In her closing remarks before taking a vote for Bega Council to recognise Climate Emergency Bega Valley Council's Kristy McBain said "Climate change goes beyond partisan politics, or state and federal responses. It is critical to mobilise all levels of government in order to inspire change and coordinated policies."
Bega Valley Shire Council (BVSC) has a history of taking climate change seriously. The Council’s Clean Energy Plan, released in June, was unanimously supported by Councillors. Much like the Eurobodalla Emissions Reduction Plan it covers opportunities and benefits of reducing the carbon footprint of Council’s own operations. A draft of a broader Climate Resilience Strategy (CRS), is being finalised for consideration by Council and the community, applicable to the whole Shire. This mirrors the very initiative that the Eurobodalla community sought of its own council however in order to initiate such a strategy the key driver was that Eurobodalla Councillors had to recognise that there was a Climate Emergency, and once recognised move forward Eurobodalla Councillor Pat McGinlay sought to have Council acknowledge and consequently declare that "we are living in a time of climate emergency that requires focussed and strategic actions at the local government level, for the benefit of our whole community, in both the immediate and longer term." He also sought a requirement that all future or revised existing plans, strategies and substantive initiatives consider the potential impact on climate change and that Council staff, within a reasonable timeframe provide Councillors with a range of options for practical, effective ongoing community consultation mechanisms in relation to climate change. The objective would be to develop initiatives for either Council, Community or joint consideration/action to mitigate the process of climate change or adapt to its impacts within our community. Eurobodalla Councillors (with the exception of McGinlay and Mayne and, in part, Thomson) however refused to acknowledge a climate emergency and humans’ contribution to it, avoided the term ‘climate change’ and rejected Councillor McGinlay’s assertion "we’re at a ‘critical’ juncture on climate issues."

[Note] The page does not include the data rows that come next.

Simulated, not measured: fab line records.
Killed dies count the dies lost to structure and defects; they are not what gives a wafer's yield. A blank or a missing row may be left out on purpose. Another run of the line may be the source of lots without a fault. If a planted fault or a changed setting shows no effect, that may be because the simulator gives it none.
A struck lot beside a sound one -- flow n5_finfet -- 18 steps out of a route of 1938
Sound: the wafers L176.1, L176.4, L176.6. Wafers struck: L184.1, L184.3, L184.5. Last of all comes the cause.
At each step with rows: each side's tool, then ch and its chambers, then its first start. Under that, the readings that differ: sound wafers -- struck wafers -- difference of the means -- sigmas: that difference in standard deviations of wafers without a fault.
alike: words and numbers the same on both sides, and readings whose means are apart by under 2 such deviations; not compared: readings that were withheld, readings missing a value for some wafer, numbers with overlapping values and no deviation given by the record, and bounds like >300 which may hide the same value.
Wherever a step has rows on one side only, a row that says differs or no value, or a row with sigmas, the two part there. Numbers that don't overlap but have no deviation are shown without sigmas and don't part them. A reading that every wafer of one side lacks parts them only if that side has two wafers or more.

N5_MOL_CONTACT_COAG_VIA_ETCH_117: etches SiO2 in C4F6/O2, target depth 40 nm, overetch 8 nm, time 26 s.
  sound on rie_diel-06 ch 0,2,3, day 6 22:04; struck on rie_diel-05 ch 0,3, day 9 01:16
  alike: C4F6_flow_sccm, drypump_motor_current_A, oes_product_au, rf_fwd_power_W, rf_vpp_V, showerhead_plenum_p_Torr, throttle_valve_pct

Opponents, including Mayor Liz Innes, argued instead of that Council’s strong record on environment made the declaration unnecessary. Mayor Innes said she was obliged to represent constituents who had their say on environment at the State and Federal elections. This statement was not taken well by the gallery and those watching via Live-Streaming as it clearly showed she was referring to the election of the Liberal Party at a State and Federal level and as such "she was obliged to represent those constituents" concluding, it appeared, that Eurobodalla residents and voters were, as a majority, Liberal voters giving those governments mandates. For whatever reason she appeared to have forgotten that Gilmore was now a Federal Labor seat. For Eurobodalla Council, in absolute resistance to the term Climate Emergency, the motion was diluted to "Council acknowledges and consequently recognises that we are living in a time that requires focussed and strategic actions at the local government level, for the benefit of our whole community, in both the immediate and longer term to address variable and changing climate. And instead of the intention to proactively engage with the wider community, as Bega Council is now doing, Eurobodala councillors voted instead to "Acknowledge the proactive and strategic approach taken by this and previous Councils to address the variable changing climate, including through the Emissions Reduction Plan prepared and subsequently adopted by this Council on the 13 June 2017" Eurobodalla councillors also had to be reminded by one presenter to Public Forum that "For some of you, the motions may not represent the ideology of the political party you align yourself with. To this we ask you to reflect on the oath or affirmation you took when you were elected, which said in part, that you will act in the best interests of the local community, and impartially carry out your functions. In addition, the Local Government Act requires you to consider the long term and cumulative effects of your decisions on future generations." By contrast with the Eurobodalla example of how this issue was dealt with, in Bega today we witnessed Public Forum presenters being live streamed to their whole community to hear (NOTE: Eurobodalla have now shut down live-steaming or any recording of Public Forum so that presenters can't be heard, nor is there any evidence of questions asked by councillors or responses given)
Today the Bega Mayor, Kristy McBain, reminded Councillors of their duty to represent the community and that "the Local Government Act requires you to consider the long term and cumulative effects of your decisions on future generations".
The intent of the adopted Bega motions today was to make clear Bega Council’s understanding of the critical issue of climate change, prompting speedy response to protect their community and future generations "from the projected catastrophic impacts of unchecked global heating. Few would deny we are in a drought emergency, which is indeed encompassed by a climate emergency."
The motions adopted in Bega were:
1. That Council’s Climate Resilience Strategy recognise the climate emergency, through the strength, scope and immediacy of initiatives for Council and the community to combat climate change. 2. That Council requires reports on relevant strategies, plans or initiatives to include assessment of potential climate change impacts.
Above: Bega Valley Mayor, Kristy McBain - Photo Bega Valley Council
With each councillor taking to turns to speak for or against the motion the Mayor as Chair allowed the gallery to applaud at the conclusion of each and in adopting the motion the gallery and a councillor stood and applauded with the Bega Mayor allowing the applause. No applause is allowed by order of the Eurobodalla Mayor in her Council Chambers.